Henry Liao - September 04, 2017 - 11:44 PM

I’M back after a two-week hiatus from journalistic inking.

With much respect to the Celtics faithful, this is simply my two cents’ opinion.

Indeed, the Boston Celtics have acquired Kyrie Irving (from Cleveland in a trade) and Gordon Hayward (from Utah in a sign-and-trade free agency) during the National Basketball association (NBA) offseason, but “How the West was Won” narrative is still what will determine the recipient of the Larry O’Brien hardware in Season 2017-18.

The Golden State Warriors, the defending titlists, have their top eight players back and further boosted bench depth with the addition of three-point snipers Nick Young and Omar Casspi.

The San Antonio Spurs still have bookend forwards Kawhi Leonard and LaMarcus Aldridge under contract, re-signed veteran 6th Man Manu Ginobili and got veteran Rudy Gay in free agency.

The Houston Rockets have obtained the services of playmaker de luxe Chris Paul in a trade with the Los Angeles Clippers. He joins James Harden (the NBA’s No. 1 assistman and No. 2 scorer last season) in the backcourt and lessens The Beard’s taxing load.

If case you have forgotten, Golden State, San Antonio and Houston finished 1-2-3 during the 2016-17 regular wars.

That is not even to take away anything from the Los Angeles Clippers, who gifted All-Star Blake Griffin with a new deal, and Oklahoma City is no longer a Lone Ranger team with the acquisition of high-scoring Paul George in partnership with do-everything star Russell Westbrook, who only happened to set a couple of triple-double records (posting a season total of 42 T-Ds and registering only the second T-D season average in NBA history but the first since Oscar Robertson turned in the trick with the Cincinnati Royals in 1961-62), capture the second scoring crown in his nine-year pro tenure and romp away with the NBA Most Valuable Player award last campaign.

Boston may challenge reigning conference kingpin Cleveland out in the East as the Cavaliers may have signed up one-time NBA MVP but now injury-prone and fading Derrick Rose in free agency but got the shorter end of the stick in the Irving shipment that got them damaged goods in return for 28-year-old,
5-foot-9 dynamo Isaiah Thomas, who was the East’s top scorer – and third overall in the league – but is expected to miss the start of the 2017-18 wars which will unwrap on October 17 (Oct. 18 Manila time) due to hip problems that shut him out in the playoffs. (Thomas is five inches shorter and three years older than Kyrie, is looking for a max contract once he is eligible for free agency in July 2018. He opted not to go under the knife for his hip problems then and now.)

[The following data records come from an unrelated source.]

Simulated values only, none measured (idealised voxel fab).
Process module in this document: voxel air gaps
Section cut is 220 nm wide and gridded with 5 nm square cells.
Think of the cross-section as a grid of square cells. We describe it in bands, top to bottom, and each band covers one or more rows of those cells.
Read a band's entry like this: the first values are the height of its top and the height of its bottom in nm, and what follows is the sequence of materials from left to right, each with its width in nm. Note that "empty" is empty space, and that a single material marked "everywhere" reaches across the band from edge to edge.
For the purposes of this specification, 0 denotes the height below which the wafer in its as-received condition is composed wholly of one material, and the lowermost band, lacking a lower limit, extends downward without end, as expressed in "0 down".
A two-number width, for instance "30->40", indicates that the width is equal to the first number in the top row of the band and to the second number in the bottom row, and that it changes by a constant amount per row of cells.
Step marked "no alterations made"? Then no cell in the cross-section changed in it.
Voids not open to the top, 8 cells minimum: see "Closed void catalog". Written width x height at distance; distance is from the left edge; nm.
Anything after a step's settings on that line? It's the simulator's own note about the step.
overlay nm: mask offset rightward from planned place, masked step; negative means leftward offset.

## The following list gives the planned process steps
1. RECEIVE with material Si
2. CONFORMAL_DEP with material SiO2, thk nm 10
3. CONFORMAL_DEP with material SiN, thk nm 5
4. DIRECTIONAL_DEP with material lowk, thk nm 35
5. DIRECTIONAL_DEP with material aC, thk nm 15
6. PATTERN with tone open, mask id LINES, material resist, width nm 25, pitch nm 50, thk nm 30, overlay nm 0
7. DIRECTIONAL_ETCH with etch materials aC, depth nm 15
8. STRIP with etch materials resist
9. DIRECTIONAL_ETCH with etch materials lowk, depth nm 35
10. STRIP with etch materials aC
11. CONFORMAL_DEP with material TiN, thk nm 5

In case some people have forgotten, loyalty must be a two-way street. Thomas gave his all, injuries and all. He also suited up at the start of the 2017 playoffs despite grieving over the death of his sister in an auto mishap.

And this is what Thomas got.

Loyalty did not matter at all. Business as usual was the reason behind the move.

“We thank you for your services and wish you well in your next destination” is the “consuelo de bobo” declaration a player often gets following a trade.

But if a player defects to another team through free agency, his former team is quick to pounce on him as if it were treachery.

You may have some violent reaction to my opinion but mine is mine and yours is yours.